A GALAH View of the Chemical Homogeneity and Ages of Stellar Strings Identified in Gaia

TL;DR

This study uses GALAH DR3 data to analyze the chemical compositions and ages of 18 stellar groups identified in Gaia, revealing their chemical homogeneity and providing insights into star formation and the Milky Way's disk assembly.

Contribution

It offers the first detailed chemical and age analysis of newly discovered stellar strings, demonstrating their chemical homogeneity and comparing them with open clusters and field stars.

Findings

Most groups are more chemically homogeneous than local fields.

Half of the strings have abundance dispersions similar to open clusters.
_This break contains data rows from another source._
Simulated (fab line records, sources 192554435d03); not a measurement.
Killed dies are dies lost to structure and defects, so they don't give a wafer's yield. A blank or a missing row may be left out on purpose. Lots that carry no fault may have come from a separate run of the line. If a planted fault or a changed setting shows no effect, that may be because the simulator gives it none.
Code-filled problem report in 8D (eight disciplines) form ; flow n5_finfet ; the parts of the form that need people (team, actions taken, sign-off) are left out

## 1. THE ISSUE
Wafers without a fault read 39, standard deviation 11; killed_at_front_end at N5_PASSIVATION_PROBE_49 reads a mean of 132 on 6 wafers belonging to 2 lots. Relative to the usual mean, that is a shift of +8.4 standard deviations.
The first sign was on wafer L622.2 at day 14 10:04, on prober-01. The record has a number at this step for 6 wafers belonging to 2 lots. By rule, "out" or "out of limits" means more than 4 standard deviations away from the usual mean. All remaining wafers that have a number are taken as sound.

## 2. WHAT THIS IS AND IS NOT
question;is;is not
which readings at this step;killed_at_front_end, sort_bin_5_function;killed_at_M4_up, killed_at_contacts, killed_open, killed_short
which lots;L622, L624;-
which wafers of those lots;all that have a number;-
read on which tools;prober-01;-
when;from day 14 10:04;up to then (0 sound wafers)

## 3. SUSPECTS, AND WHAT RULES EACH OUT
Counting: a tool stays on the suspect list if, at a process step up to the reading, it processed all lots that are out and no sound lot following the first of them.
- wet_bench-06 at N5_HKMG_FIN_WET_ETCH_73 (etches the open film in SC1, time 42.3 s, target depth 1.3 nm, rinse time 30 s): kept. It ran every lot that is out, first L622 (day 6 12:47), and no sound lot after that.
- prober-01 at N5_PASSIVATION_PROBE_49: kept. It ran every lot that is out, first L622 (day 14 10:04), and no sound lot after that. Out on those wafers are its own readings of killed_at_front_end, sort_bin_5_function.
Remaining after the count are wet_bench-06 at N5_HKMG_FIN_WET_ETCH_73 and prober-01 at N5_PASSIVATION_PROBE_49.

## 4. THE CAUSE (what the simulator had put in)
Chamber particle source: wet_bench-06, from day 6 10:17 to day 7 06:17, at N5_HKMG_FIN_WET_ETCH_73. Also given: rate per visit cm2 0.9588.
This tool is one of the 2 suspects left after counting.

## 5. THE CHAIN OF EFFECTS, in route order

Chemical ages generally agree with isochronal ages, supporting chemical clocks.

Abstract

The advent of Gaia has led to the discovery of nearly 300 elongated stellar associations (called `strings') spanning hundreds of parsecs in length and mere tens of parsecs in width. These newfound populations present an excellent laboratory for studying the assembly process of the Milky Way thin disk. In this work, we use data from GALAH DR3 to investigate the chemical distributions and ages of 18 newfound stellar populations, 10 of which are strings and 8 of which are compact in morphology. We estimate the intrinsic abundance dispersions in [X/H] of each population and compare them with those of both their local fields and the open cluster M 67. We find that all but one of these groups are more chemically homogeneous than their local fields. Furthermore, half of the strings, namely Theias 139, 169, 216, 303, and 309, have intrinsic [X/H] dispersions that range between 0.01 and 0.07 dex in most elements, equivalent to those of many open clusters. These results provide important new observational constraints on star formation and the chemical homogeneity of the local interstellar medium (ISM). We investigate each population's Li and chemical clock abundances (e.g., [Sc/Ba], [Ca/Ba], [Ti/Ba], and [Mg/Y]) and find that the ages suggested by chemistry generally support the isochronal ages in all but six structures. This work highlights the unique advantages that chemistry holds in the study of kinematically-related stellar groups.